ART at BIRD’S BUSH
TEACHING ART IN SCHOOL
A high-quality art and design education should inspire, engage, and challenge children – enabling pupils to communicate what they see, feel and think through the use of disciplinary knowledge of the concepts of art: line, colour, shape, space, form, texture, tone and value.
Our art curriculum is a knowledge rich curriculum that has been implemented using the Primary Knowledge Curriculum. Knowledge, in the realm of art means knowledge not only of artists, designers, architects and their work, but of the artistic concepts that relate to their work shown in different types and styles of art, how these relate to each other in a historical context and how this affects the children’s own use of materials and development of skills. The curriculum is designed to enable children to learn by making connections between the work of artists, architects and designers (which they study critically) and their own work, which they evaluate and relate back to the works they have studied. This process is cyclical.
Meaningful opportunities for self-expression and individual response are woven through our curriculum, giving children space to learn who they are as an artist.
Our children will have the opportunity to experiment with the different media used to make art (e.g. sculpture, architecture or painting), different subject matter (e.g. portraits, landscapes or history painting) and different artistic movements, historical periods or geographical cultures (e.g. impressionism, Anglo-Saxon art and Chinese painting).

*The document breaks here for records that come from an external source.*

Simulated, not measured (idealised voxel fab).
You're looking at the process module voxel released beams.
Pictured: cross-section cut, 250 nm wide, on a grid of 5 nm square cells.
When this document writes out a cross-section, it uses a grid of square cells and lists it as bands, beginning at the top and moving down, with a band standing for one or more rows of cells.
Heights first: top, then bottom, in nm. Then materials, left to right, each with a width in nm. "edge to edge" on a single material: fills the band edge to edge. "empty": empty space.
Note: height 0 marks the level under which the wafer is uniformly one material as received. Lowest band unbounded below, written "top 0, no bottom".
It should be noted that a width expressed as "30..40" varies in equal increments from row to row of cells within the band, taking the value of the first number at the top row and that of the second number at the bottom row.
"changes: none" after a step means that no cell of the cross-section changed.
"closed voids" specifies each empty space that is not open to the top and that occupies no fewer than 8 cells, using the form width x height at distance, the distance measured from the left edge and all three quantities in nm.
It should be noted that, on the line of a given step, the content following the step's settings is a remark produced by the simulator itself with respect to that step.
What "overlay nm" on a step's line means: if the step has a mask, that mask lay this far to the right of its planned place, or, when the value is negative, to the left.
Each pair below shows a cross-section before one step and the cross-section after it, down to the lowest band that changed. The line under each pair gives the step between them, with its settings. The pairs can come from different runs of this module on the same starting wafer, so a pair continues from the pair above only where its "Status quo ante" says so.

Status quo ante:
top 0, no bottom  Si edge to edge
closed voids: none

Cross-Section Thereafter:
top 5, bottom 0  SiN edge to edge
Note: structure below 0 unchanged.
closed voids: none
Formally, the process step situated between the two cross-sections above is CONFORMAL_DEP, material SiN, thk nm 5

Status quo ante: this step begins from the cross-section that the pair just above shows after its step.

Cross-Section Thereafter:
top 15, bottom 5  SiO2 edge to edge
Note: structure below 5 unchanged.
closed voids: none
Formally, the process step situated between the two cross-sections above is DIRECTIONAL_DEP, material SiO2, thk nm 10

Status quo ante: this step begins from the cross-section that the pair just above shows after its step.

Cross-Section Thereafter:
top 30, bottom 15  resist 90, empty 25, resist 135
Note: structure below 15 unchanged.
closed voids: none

The overall scheme of the curriculum provides for gradual progression in terms of skills (split into painting, drawing, 3D form, collage, textiles, printmaking, photography and mixed media), introducing the children to as diverse a range of materials as possible. It also provides for progression in terms of knowledge of different concepts and types of art (for example Style in Art and Narrative Painting are studied in year 1, and then revisited in year 2 in History Painting and in year 5 in Style in Art). The structure of the planning also provides for progression in terms of process in art, both in terms of critical analysis of others’ art and the necessary observation, exploration and evaluation needed for the children to create their own art.